Dunning-Kruger
Canada
Asked
— Edited
Resolved by Dave Schulpius!
I know sensors like pings and IR will need a 5V regulator inline if you put more than 5V through the V4 board... Just noticed my sabertooth motor controller also uses a 5V input line in addition to the signal line and ground line... Does this mean even motor controllers will need a 5V inline reg as well? I tried removing the +5V wire from the sabertooth (in other words just leaving the signal and ground attached) and it still seem to work fine at controlling motors... Just wondering what will need 5V regulators and what won't...
Thanks
Richard
As for sharp infrared sensors, little known fact is that they can operate at 3.3V. The distances may not be to exact specifications but we have tested them and they still exhibit a linear response. Just hook them up to the analog ports like on the v3.
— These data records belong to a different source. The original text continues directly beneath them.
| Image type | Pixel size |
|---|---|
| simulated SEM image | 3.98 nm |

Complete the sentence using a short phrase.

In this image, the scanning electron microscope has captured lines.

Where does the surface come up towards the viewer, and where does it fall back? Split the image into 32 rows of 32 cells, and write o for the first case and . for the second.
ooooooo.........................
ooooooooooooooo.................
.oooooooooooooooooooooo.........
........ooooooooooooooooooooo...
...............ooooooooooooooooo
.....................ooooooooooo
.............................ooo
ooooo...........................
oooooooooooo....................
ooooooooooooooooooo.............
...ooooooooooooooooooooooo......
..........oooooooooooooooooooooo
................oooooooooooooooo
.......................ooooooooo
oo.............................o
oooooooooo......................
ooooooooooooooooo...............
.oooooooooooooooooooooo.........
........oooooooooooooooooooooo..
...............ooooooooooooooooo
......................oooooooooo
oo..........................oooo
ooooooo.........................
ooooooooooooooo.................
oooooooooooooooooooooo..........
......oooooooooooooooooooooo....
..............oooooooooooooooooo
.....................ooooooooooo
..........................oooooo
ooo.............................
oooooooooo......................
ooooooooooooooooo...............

Here's what I need to do, I need to bump up the signal voltage on a V4 of pin D0 to 5v like the old the old V3 provided. I built a high side switching out of a couple mosfets (Driver and pre-driver) that I was using with the V3. However the 3.3 vdc that now comes from the v4's D0 signal pin wont open and close the transistor. I thought It would be eaiser to bump up the voltage with a converter rather then rebuild the switching board. Not sure it will work though. The V4 not providing 5v anymore is sure a pain when retrofitting. However it's one of the only pains I've felt so far.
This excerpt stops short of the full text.